Second, as a corn-fed Bible-belt-a-nite according to the flesh, I get a laugh out of the mountains of theology we import upon the word “whooooooosoever” in this passage.  Since Calvinism is all anyone at my Seminary ever wants to talk about, I’m not terribly giddy to kick the horse.  But I would appreciate it if this passage would stop being pillaged for something the original language doesn’t address.  The King James translation “whosoever” is a harmonization of the Greek pas ho pisteuon. Literally, it means, “…every one believing…”  It is therefore silent in answering the question of whether or not every human being has the moral ability to believe.  It simply asserts that the ones that do will have life eternal.  Let’s stop clamoring on this sentimental passage to support a universal atonement.  There are plenty of better places one would argue that doctrine from.

“Judge not” (Matthew 7:1-3)

The favorite New Testament verse of every human being who has never picked up and read the New Testament--It’s too bad no one was around to set Paul straight with this verse when he commanded Timothy to expose sinners publicly (1 Timothy 5.20), or when he advised his Galatian opponents to go castrate themselves (5:12).

Also, isn’t it a little odd that Jesus commands us immediately afterwards to judge whether certain men are dogs or swine (7:6)? Also, does anyone care that Jesus, in John 7:24, commands judgment? “Stop judging by mere appearances, but instead judge correctly.”

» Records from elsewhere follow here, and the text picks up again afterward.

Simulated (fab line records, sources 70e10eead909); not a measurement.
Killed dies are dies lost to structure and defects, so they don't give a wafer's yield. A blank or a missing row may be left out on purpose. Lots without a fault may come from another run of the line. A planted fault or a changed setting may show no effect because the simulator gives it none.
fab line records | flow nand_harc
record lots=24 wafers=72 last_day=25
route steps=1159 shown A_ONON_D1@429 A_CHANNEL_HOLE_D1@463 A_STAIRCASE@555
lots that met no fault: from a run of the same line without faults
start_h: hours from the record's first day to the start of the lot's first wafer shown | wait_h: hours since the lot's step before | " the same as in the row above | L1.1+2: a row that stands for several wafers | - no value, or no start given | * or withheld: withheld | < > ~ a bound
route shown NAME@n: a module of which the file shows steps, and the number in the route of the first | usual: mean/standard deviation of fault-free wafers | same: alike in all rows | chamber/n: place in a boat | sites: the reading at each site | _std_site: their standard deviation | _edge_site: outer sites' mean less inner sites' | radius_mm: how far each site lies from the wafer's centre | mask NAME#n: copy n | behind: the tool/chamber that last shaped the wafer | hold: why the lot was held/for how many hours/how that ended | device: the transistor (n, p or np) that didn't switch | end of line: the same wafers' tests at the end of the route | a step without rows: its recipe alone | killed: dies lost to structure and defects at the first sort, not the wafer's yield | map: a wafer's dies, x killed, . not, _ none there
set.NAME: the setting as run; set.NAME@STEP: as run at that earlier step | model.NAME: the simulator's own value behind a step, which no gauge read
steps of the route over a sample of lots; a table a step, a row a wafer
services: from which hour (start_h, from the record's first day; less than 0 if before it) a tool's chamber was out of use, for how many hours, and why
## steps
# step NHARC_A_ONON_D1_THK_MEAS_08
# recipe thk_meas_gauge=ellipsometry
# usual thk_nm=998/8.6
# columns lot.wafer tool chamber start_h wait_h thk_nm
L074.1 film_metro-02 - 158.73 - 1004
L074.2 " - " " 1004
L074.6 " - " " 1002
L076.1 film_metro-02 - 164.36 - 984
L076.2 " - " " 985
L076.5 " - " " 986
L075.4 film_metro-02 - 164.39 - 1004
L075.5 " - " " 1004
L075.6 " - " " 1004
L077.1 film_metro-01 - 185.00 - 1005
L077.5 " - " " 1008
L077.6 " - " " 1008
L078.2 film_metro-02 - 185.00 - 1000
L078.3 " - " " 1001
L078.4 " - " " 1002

Surely Jesus was rendering judgment himself when he called the Pharisees all those nasty names,
“woe to you…hypocrites! Woe to you hypocrites!...you…child of hell…blind guides…blind fools…You blind men!...You blind Pharisees…whitewashed tombs…dead bones…and...lawless…You serpents, you brood of vipers… (Matt. 23).

Perhaps we haven’t been quoting “judge not” it its proper context.  Here’s the passage (ESV):

“Judge not, that you be not judged. For with the judgment you pronounce you will be judged, and with the measure you use it will be measured to you. Why do you see the speck that is in your brother's eye, but do not notice the log that is in your own eye? 4 Or how can you say to your brother, ‘Let me take the speck out of your eye,’ when there is the log in your own eye? 5 You hypocrite, first take the log out of your own eye, and then you will see clearly to take the speck out of your brother's eye.

Here’s a wild suggestion, considering Jesus tells us to remove the log from our eye in order that we may remove the speck from our brother’s, I submit Jesus in this passage is addressing hypocritical judgment.  Jesus’ command presupposes that we would help our brother remove the speck from his eye, but only after we have examined ourselves so that we may not be hypocrites.  Obviously, within Christian soteriology this is only fathomable through the Holy Spirit, but it is absurd to pretend this passage totally forbids us from judging or condemning the evil acts of others. (Sorry, Pope Francis.)  That doesn’t explain the command of verse 5, or comport with the rest of scripture…



...or Amos’ calling rich Samarian women cows, I’ll wager (4:1).

Thursday, January 2, 2014

Lexical Crimes: Does the Word “Abomination” only refer to ritual wrongs?

I was recently shown this below clip from a documentary entitled, For the Bible Tells Me So:



There’s a lake of ink that could be spilled in reviewing the specific arguments made in this clip, but in this series I’ve narrowed my focus to the specific claim made at 1:40-2:00 by Laurence C. Keene. I’m frankly astonished the reverend is able to gaze shamelessly into a camera and make the following statement in regards to Leviticus 18:22:
"When the term abomination is used in the Hebrew Bible, it is always used to address a ritual wrong. It never is used to refer to something innately immoral.”
 Is the Hebrew word “abomination” in Leviticus 18:22 “always used to address a ritual wrong,” and is it true that it is “never used to refer to something innately immoral”? The answer is no. Dr. Keene has apparently never looked the term up in a concordance. The term translated “abomination” in Leviticus 18:22 is towebah (תּוֹעֵבָה).  By way of example, consider how this same word is used in Proverbs 6:16-19 (NASB):
There are six things which the LORD hates, Yes, seven which are an abomination (תֹּועֲבַ֥ת) to Him: Haughty eyes, a lying tongue, And hands that shed innocent blood, A heart that devises wicked plans, Feet that run rapidly to evil, A false witness who utters lies, And one who spreads strife among brothers
None of the sins in this list smack of ritual associations. They are all innately immoral. The term towebah had the elasticity to circumscribe sins which are not ritually associated. To say it never does is incorrect.